Thank you for your comment. In regard to Loschmidt’s paradox, you ask in your essay “what breaks the time-reversibility of classical mechanics?” I agree that electromagnetic radiation is an important illustration of irreversibility. However, the mere asymmetry of electromagnetic propagation from a point source does not necessarily mean fundamental irreversibility.

The expansion of a gas into a vacuum is undeniably asymmetric in time, but most conceptual models of physics assume that it is reversible, in principle. If motions were reversed, expansion would reverse, and no laws of mechanics would be violated. It may be astronomically unlikely, and this breaks the symmetry of time, but whether it is fundamentally irreversible is a deeper question and one that is generally ignored.

Fundamental determinism and reversibility are deeply ingrained in conceptual models of physical reality, and it is rarely questioned. As I argue in my essay, however, fundamental determinism and reversibility are not empirically provable, and randomness and irreversibility are, in fact, compatible with observations and with the deterministic laws of physics. The reason is that determinism means a precise cause maps to a precise effect, but with fundamental randomness, there is no precise initial cause. Deterministic evolution of an initial cause or state with fundamental but empirically unresolvable randomness can be irreversibly amplified to macroscopically random outcomes.
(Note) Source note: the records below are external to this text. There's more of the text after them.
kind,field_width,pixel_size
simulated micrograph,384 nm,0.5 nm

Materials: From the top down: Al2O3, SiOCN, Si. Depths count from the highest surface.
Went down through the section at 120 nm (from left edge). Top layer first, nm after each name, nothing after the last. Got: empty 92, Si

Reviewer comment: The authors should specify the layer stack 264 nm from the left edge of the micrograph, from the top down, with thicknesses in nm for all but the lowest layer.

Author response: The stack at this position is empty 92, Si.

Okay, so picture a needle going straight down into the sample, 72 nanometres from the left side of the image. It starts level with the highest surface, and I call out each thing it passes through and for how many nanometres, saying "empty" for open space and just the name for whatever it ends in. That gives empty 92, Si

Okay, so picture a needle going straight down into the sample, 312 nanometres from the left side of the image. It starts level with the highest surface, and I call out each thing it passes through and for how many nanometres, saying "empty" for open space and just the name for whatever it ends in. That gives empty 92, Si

Assuming fundamental determinism and reversibility requires extraordinary, and unnecessary, machinations to explain empirical irreversibility and the spontaneous organization of complexity within open systems (e.g. the origin and evolution of life). An absolute-zero ambient temperature is unobtainable, and the absence of fundamental thermal randomness assumed by most conceptual models of physics is an idealization that simply does not reflect physical reality.